The non-OECD economies generally have higher industrial sector energy consumption relative to GDP than do the OECD countries. On average, the ratio is almost 40 percent higher in the non-OECD countries. In particular, Russia and the Eastern European countries still have energy-inefficient capital stock remaining from the days of central planning. For example, 85 percent of Russia’s cement production uses the “wet” process, which requires 70 percent more fuel than the “dry” method. In the United States, by comparison, less than 19 percent of the cement produced in 2003 was made using the wet process .
As inefficient facilities and production techniques in non-OECD Europe and Eurasia are replaced with modern ones, industrial energy intensity (industrial energy use per dollar of GDP) in the region is expected to decline rapidly. Some former Soviet Republics, such as Ukraine and Georgia, have reduced their energy intensity by at least 5.5 percent a year from 2000 to 2005, compared with an average annual decline of 1.2 percent in the OECD countries . In the IEO2008 reference case, industrial energy intensity in non-OECD Europe and Eurasia is projected to decline by 3.0 percent per year between 2005 and 2030, compared with a worldwide average decline of 2.1 percent per year.

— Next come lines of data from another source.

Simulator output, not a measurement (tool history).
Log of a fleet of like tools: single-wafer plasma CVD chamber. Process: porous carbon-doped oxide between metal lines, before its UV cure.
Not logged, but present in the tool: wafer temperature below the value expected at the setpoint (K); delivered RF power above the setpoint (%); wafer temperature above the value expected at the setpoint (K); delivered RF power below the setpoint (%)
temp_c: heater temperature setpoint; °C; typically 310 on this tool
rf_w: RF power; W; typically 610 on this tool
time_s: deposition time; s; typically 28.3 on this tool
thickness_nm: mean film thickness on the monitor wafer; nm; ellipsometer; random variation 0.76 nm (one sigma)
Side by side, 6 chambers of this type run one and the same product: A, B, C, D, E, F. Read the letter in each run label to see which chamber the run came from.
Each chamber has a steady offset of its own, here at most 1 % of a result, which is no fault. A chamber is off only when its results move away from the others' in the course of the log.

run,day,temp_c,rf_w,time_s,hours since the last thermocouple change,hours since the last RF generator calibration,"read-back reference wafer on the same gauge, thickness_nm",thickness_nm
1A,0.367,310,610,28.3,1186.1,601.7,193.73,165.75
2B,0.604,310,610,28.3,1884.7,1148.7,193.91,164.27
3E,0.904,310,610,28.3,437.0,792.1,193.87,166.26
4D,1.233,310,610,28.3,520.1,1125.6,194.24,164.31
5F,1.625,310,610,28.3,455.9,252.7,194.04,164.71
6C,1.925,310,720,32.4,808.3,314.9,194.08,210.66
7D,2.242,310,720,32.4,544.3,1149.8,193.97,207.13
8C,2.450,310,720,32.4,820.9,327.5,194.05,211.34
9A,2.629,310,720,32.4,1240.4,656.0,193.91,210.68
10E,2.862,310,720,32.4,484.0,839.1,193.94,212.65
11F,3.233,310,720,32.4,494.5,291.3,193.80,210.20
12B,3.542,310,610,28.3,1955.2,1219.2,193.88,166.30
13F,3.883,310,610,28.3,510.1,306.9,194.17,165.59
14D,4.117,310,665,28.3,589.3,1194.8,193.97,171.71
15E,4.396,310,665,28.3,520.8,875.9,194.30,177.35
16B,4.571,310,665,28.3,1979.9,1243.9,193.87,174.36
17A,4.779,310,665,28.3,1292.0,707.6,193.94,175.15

China, India, and the other non-OECD Asian nations are expected to have the most rapid increases worldwide in industrial sector energy consumption over the projection period. Whereas the OECD economies have largely been moving away from heavy, energy-intensive industries (such as steel and cement) toward light manufacturing and service activities, energy-intensive heavy manufacturing is growing in many of the non-OECD countries. Currently, about 77 percent of the delivered energy use in China is attributed to the industrial sector. Although that share is expected to begin declining, even by 2030 the industrial sector accounts for 72 percent of China’s total delivered energy use. In India and the other non-OECD Asian economies, industrial sector energy use also remains high throughout the projection period, accounting for about 60 percent of total delivered energy use for non-OECD Asia through 2030.
Energy use in the transportation sector includes the energy consumed in moving people and goods by road, rail, air, water, and pipeline. The road transport component includes light-duty vehicles, such as automobiles, sport utility vehicles, minivans, small trucks, and motorbikes, as well as heavy-duty vehicles, such as large trucks used for moving freight and buses for passenger travel. Growth in economic activity and population growth are the key factors that determine transportation sector energy demand. Economic growth spurs increased industrial output, which requires the movement of raw materials to manufacturing sites, as well as movement of manufactured goods to end users.
A primary factor contributing to the expected increase in energy demand for transportation is steadily increasing demand for personal travel in both the non-OECD and OECD economies. Increases in urbanization and in personal incomes have contributed to increases in air travel and to increased motorization (more vehicles) in the growing economies. Modal shifts in the transport of goods are expected to result from continued economic growth in both OECD and non-OECD economies. For freight transportation, trucking is expected to lead the growth in demand for transportation fuels. In addition, as trade among countries increases, the volume of freight transported by air and marine vessels is expected to increase rapidly over the projection period. Chapter 6 includes a more extensive examination of the world’s transportation energy use.
World Economic Outlook
Economic growth is among the most important factors to be considered in projecting changes in world energy consumption. In the IEO2008 projections, assumptions about regional economic growth—measured in terms of real GDP in 2000 U.S. dollars at purchasing power parity rates—underlie the projections of regional energy demand.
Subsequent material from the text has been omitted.